But laws have flaws and loopholes and James Stein soon found a way to take advantage of the revised law.
The MP’s, it seems, had not counted on the ability of distillers to optimize their operations. The MPs had calculated the tax based on stills being discharged only seven times a week, but the Stein’s figured out how to get forty still runs a week!
But how were they doing it? It would still be another 35 years before the continuous still would be invented.
Well the Steins got creative and developed shorter, saucer shaped stills that could discharge spirits much faster. But unfortunately, the quality wasn’t there and the spirits would soon cheapen the reputation of scotch whisky - yet it was the perfect spirit for rectifying into gin.
But there was a second law that was also passed that year. This one would place an additional 2 shillings per gallon on any spirit imported from Scotland into England.
This was a double whammy and Kilbagie felt the pain almost immediately as English gin drinkers weren’t about to pay a premium for cheap mass produced gin. So James went about bribing the Solicitor for Excise by dropping a package he called “a pair of gloves” into his pocket. In reality, it was 500 English pounds. He told the solicitor that if he ignored the act, there would be another gift next year. But the ploy backfired when the solicitor reported him. Lucky for James, he had enough money to buy the best attorney and the jury sided with James, acknowledging he had given the money but that the bribe was not proven.

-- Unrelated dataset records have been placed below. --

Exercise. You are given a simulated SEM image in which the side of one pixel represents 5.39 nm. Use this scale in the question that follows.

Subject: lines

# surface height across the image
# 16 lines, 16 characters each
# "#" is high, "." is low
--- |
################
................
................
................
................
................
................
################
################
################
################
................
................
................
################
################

Exasperated with the lack of success they were having, parliament dealt a final deathblow to Lowland distillers with the passage of the Lowland License Act of 1788. Not only would the duty on exports be increased even further, but Scotch distillers would also be required to ask for a license 12 months in advance of when they wanted to export whisky into England.
The effects were immediate and stunning. It was basically a death penalty for the Haigs and Steins distilling operations - and for all of the farmers and suppliers who had become accustomed to the high demands of the whisky market. Scotland, for all intents and purposes, had been cut off. Almost the entire Haig and Stein empire found itself in bankruptcy. Kilbegie, Canonmills, and Kennetpans all went silent.
In the middle of all of this chaos, Margaret, the daughter of John Haig and Margaret Stein decided that she and her attorney husband John should get away from this mess, and start a new life in Ireland. They had heard that John Stein Jr. was looking for someone to manage his Dublin distillery and they jumped at the chance to enter the family business - albeit in a new country. But Ireland had not been as heavy a player in the London Gin Trade and so the English parliament had left them alone.
For John, this move to Ireland fit like a hand in glove. The lawyer turned distillery manager would see the Stein’s Bow Street distillery go from an output of 30,000 gallons a year when he arrived to over 1 million gallons a year by the turn of the century.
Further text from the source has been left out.